Since September 2014, the lending industry has been scrambling to understand and reconcile the Nevada Supreme Court decision in SFR Investments Pool 1, LLC v. U.S. Bank, N.A., a decision that could potentially wash away billions of dollars of first lien interests across the state. However, recent decisions from the state and federal courts in Nevada—and expected decisions in the coming months—provide some hope to the industry that all is not yet lost. Given the state of flux around these issues, the industry can expect the wild ride down this increasingly muddy river to continue in the coming months.
Conflicting decisions from the United States District Court in Nevada, such as the first two below, frame a question that will ultimately be answered by the Ninth Circuit Court of Appeals: Can an HOA foreclosure sale extinguish an FHA-insured mortgage? The third case below is a lower Nevada state court wrestling with the issue of whether Nevada’s super-priority statute satisfies the requirements of constitutional due process.
Washington & Sandhill Homeowners Ass’n v. Bank of America: Chief Judge Gloria M. Navarro provided an important life vest to lenders in holding that the Supremacy Clause of the United States Constitution bars HOA foreclosure sales on properties with mortgages insured under the FHA insurance program.
Freedom Mortgage Corporation v. Las Vegas Development Group, LLC, et al.: District Judge Jennifer A. Dorsey held the opposite from Chief Judge Navarro in the Washington & Sandhill case—namely, “that the Supremacy Clause does not preempt NRS 116.3116(2)’s application to HUD-insured mortgaged properties because Nevada’s HOA superpriority lien law is consistent with HUD’s single-family mortgage-insurance program.”

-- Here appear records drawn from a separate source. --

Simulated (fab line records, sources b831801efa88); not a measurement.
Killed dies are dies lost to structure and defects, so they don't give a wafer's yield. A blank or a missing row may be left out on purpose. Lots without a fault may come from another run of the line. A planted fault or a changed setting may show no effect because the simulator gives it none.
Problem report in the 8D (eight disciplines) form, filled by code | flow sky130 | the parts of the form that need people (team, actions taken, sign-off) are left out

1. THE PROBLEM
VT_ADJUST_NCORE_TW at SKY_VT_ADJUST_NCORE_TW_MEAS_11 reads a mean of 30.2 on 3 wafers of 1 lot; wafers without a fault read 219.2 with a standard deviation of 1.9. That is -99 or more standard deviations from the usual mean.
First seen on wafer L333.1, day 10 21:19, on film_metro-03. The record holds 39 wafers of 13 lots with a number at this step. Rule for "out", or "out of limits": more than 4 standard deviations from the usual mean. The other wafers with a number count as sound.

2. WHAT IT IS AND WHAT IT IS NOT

Octavio Cano-Martinez v. HSBC Bank USA, National Association as Trustee for Wells Fargo Asset Securities Corporation, et. al.: Judge Kathleen E. Delaney of the 8th District Court (Clark County, Nevada) held Nevada’s superpriority lien statute “facially unconstitutional” as it violated the due process clauses of the Fifth and Fourteenth Amendments to the United States Constitution, as well as the Nevada Constitution, “because its ‘opt-in’ notice provisions do not mandate that reasonable and affirmative steps be taken to give actual notice to lenders and other holders of recorded security interests prior to a deprivation of their property rights.”
As these opinions suggest, the SFR decision—unfavorable as it may have been for the lending community—did not leave the industry dead in the water. While still swimming against the current following SFR, the industry may yet survive what many believed was a near certain drowning in the fall of 2014.